Every person who obtains control over any stolen thing of value, knowing the thing of value to have been stolen by another, may be tried, convicted, and punished whether or not the principal is charged, tried, or convicted.
If you are charged under Colorado’s Theft By Receiving Law – now “re-packaged with 18-4-401 – a DA – prosecutor must prove three elements of the crime against you – and these elements must be proven beyond a reasonable doubt.
First – That the property in question was in fact – stolen,
Second – That you actually “received” and possessed the stolen property,
Finally – That having possessed or received the stolen property- you KNEW that the property was actually stolen.
The DA must establish that the property is stolen. He or she must prove that it was stolen by proving it was stolen in a theft- a burglary – a robbery, or a form of embezzlement.
This is not as easy as it may seem – if the person who committed any these crimes – making the item or items “stolen” is never caught – it becomes even harder.
However – under this law – § 18-4-404 – if you knowingly and subsequently receive that stolen property, even if at the time you received the property you did not KNOW it was stolen – later becoming aware of its stolen “quality” you cannot maintain control over it. You must either contact the authorities within a reasonable period of time or contact the owner – if possible – to return the stolen property.
Like all other possession related crimes ( such as drug possession cases) “receiving” property seems to imply that only actual physical possession of the property is necessary to prove the crime. This is not true - possession can also be “constructive possession.” If you have control or share possession of stolen property – but not actual possession of it – you will also come under the ambit of this law.
This happens most often -(as in drug possession cases) – when multiple individuals jointly possess – share – or have some form of joint control over stolen property. Possession of something stolen can be shared – need not be exclusive and possession can be “joint” possession.
How can a DA climb into my mind and prove I knew something was stolen. The most obvious way is out of your own mouth. Do NOT answer what may see to be harmless questions. Self incrimination is probably the most common way of proving knowledge that something is stolen
Next would be the “circumstances” surrounding the possession of the items – an eyewitness – a video – serial numbers and the like.

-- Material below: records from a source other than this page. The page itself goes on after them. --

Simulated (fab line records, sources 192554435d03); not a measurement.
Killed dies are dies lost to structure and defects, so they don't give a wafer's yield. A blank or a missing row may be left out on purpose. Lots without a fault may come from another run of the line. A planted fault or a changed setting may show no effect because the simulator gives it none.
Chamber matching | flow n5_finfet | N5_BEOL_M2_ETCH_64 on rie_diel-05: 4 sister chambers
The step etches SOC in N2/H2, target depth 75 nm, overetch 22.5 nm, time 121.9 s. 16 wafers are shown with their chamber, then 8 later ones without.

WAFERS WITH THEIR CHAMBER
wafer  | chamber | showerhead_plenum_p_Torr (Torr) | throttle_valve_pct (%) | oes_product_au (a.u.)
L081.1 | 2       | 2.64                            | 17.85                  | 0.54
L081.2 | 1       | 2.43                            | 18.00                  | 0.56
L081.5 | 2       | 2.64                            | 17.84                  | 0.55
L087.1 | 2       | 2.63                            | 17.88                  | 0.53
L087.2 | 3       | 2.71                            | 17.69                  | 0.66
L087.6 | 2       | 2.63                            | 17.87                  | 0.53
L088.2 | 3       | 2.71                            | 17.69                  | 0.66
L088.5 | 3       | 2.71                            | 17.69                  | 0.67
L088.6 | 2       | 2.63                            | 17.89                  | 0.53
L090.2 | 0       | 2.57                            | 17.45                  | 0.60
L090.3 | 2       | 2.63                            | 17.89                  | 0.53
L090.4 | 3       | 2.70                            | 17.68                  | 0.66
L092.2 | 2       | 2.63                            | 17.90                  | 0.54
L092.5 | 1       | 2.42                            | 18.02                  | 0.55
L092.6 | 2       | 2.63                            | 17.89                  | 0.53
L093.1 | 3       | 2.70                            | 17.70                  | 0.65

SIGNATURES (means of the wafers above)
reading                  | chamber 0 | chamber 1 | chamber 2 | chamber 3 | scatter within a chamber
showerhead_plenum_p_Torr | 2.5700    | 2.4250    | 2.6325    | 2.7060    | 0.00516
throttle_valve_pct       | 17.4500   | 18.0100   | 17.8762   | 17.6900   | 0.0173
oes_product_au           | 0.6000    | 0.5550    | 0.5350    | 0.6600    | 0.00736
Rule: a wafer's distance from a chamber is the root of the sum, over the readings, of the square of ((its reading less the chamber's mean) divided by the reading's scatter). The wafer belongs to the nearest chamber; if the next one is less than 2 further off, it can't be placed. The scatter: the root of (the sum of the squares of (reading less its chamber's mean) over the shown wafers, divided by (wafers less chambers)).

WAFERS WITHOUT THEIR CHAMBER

Other kinds of “circumstantial” evidence of proof of knowledge- evidence include:
1. You were actively involved in concealing the stolen property.
2. The price paid for the property was so low it was patently absurd.
3. The transaction was “cash only” – no receipt was ever possible.
4. All identifying information such as serial numbers were intentionally and obviously removed.
The “rule” here is this – if a “reasonable” person would have asked questions about the transfer of the property – then the absence of such inquiries is probably evidence of knowledge that the property was stolen or “hot.”
Certain professions and retailers are targeted in this area.
Law enforcement targets the following sellers:
Here is the law:
If any person commits theft by receiving as defined in section 18-4-410 (1) when OBTAINS CONTROL OVER STOLEN PROPERTY KNOWING OR BELIEVING THE PROPERTY TO HAVE BEEN STOLEN, and such offense involves two or more separate stolen things of value each of which is the property of a separate owner, such commission of theft by receiving constitutes prima facie evidence that the person is engaged in the business of buying, selling, or otherwise disposing of stolen goods for a profit.
Typical defenses used by Colorado criminal defense lawyers in these cases are:
Mistake of fact / claim of right – You actually owned the property for a fair price – or you were fooled into believing it was your lawful property by a con-artist. You were the victim.
Lack of knowledge – You did not know you possessed the stolen property
Innocent intent – you intended to return the property and were arrested before that could happen
The Penalties and Sentencing for A Conviction for Receiving Stolen Property ….. turn on the value of the items taken
The crime is a:
(b) A class 1 petty offense if the value of the thing involved is less than fifty dollars;
(c) A class 3 misdemeanor if the value of the thing involved is fifty dollars or more but less than three hundred dollars;
(d) A class 2 misdemeanor if the value of the thing involved is three hundred dollars or more but less than seven hundred fifty dollars;
(e) A class 1 misdemeanor if the value of the thing involved is seven hundred fifty dollars or more but less than two thousand dollars;
(f) A class 6 felony if the value of the thing involved is two thousand dollars or more but less than five thousand dollars;
(g) A class 5 felony if the value of the thing involved is five thousand dollars or more but less than twenty thousand dollars;
(h) A class 4 felony if the value of the thing involved is twenty thousand dollars or more but less than one hundred thousand dollars;
(i) A class 3 felony if the value of the thing involved is one hundred thousand dollars or more but less than one million dollars;
(j) A class 2 felony if the value of the thing involved is one million dollars or more.
Here is a Colorado Sentencing CHART to help you interpret the criminal levels referred to above:
[HMS - This next law allows an innocent victim to claim a legal right to stolen property with a minimum of legal impediments and red tape.. The law is self explanatory:]
All property obtained by theft, robbery, or burglary shall be restored to the owner, and no sale, whether in good faith on the part of the purchaser or not, shall divest the owner of his right to such property. The owner may maintain an action not only against the taker thereof but also against any person in whose possession he finds the property.
In any such action, the owner may recover two hundred dollars or three times the amount of the actual damages sustained by him, whichever is greater, and may also recover costs of the action and reasonable attorney fees; but monetary damages and attorney fees shall not be recoverable from a good-faith purchaser or good-faith holder of the property.